Hi @kfarrahe
Unfortunately you will still experience significant load conditions even using --limit since a full table scan will be required to examine all rows on the table. As your purging is ongoing you will be removing rows from the Production table, meaning your full table scan is looking at less and less rows each time.
One idea could be to use very large --limit / --txn values. This will mean that the DELETE will run for much longer and could potentially lead to locking conditions, but the tradeoff is that your subsequent full table scan will look at many less rows.
Another way to look at this is to see whether an alternative indexed field (the primary key or secondary index) could be leveraged. For example if this table uses PK auto_increment, you may find that records older than your 9 month cutoff are all in the range of 1-1000. Then you can use pt-archiver to use the PK. Of course this could be dangerous if your app allowed for updates and then the range wouldn’t be contiguous, so take this plan with a grain of salt - it might help you identify one big section of records to remove, but I wouldn’t use it to identify the 200mil records you want to evict from the table.
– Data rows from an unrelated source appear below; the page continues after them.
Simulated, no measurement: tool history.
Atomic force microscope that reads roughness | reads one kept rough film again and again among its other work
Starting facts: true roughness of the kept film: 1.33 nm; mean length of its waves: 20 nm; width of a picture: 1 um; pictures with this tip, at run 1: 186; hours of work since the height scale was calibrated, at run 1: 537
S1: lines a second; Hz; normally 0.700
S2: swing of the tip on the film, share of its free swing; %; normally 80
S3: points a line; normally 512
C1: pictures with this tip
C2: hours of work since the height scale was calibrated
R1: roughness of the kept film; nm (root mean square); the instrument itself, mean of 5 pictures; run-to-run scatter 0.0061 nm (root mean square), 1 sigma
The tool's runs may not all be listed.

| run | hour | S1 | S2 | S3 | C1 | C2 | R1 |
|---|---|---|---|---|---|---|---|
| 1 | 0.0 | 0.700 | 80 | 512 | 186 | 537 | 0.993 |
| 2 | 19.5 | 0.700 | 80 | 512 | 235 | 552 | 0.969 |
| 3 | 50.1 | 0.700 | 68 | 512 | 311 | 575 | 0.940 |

Here’s a quick example using a table with time fields to use the WHERE clause against.
CREATE TABLE `t1` (
`pk` int unsigned NOT NULL AUTO_INCREMENT,
`ts` timestamp NULL DEFAULT CURRENT_TIMESTAMP,
`dt` datetime DEFAULT CURRENT_TIMESTAMP,
PRIMARY KEY (`pk`)
) ENGINE=InnoDB AUTO_INCREMENT=438 DEFAULT CHARSET=utf8mb4 COLLATE=utf8mb4_0900_ai_ci
I filled it with 400 rows:
mysql> select min(pk),max(pk) from t1;
+---------+---------+
| min(pk) | max(pk) |
+---------+---------+
| 1 | 400 |
+---------+---------+
1 row in set (0.00 sec)
I’m intentionally selecting 200 rows from the middle of the range which are sequential. Notice how EXPLAIN reports we will be examining 400 rows (not 200 which is the range, not 100 which is the LIMIT offset):
mysql> explain select pk from t1 where ts between '2021-01-28 15:28:26' and '2021-01-28 15:31:03' limit 100\G
*************************** 1. row ***************************
id: 1
select_type: SIMPLE
table: t1
partitions: NULL
type: ALL
possible_keys: NULL
key: NULL
key_len: NULL
ref: NULL
rows: 400
filtered: 11.11
Extra: Using where
1 row in set, 1 warning (0.00 sec)
Same query but using LIMIT 10:
mysql> explain select pk from t1 where ts between '2021-01-28 15:28:26' and '2021-01-28 15:31:03' limit 10\G
*************************** 1. row ***************************
id: 1
select_type: SIMPLE
table: t1
partitions: NULL
type: ALL
possible_keys: NULL
key: NULL
key_len: NULL
ref: NULL
rows: 400
filtered: 11.11
Extra: Using where
1 row in set, 1 warning (0.00 sec)
So - LIMIT isn’t going to be helpful with reducing the load, you’ll have to just “live with it” and let the tool run for likely several weeks (maybe months).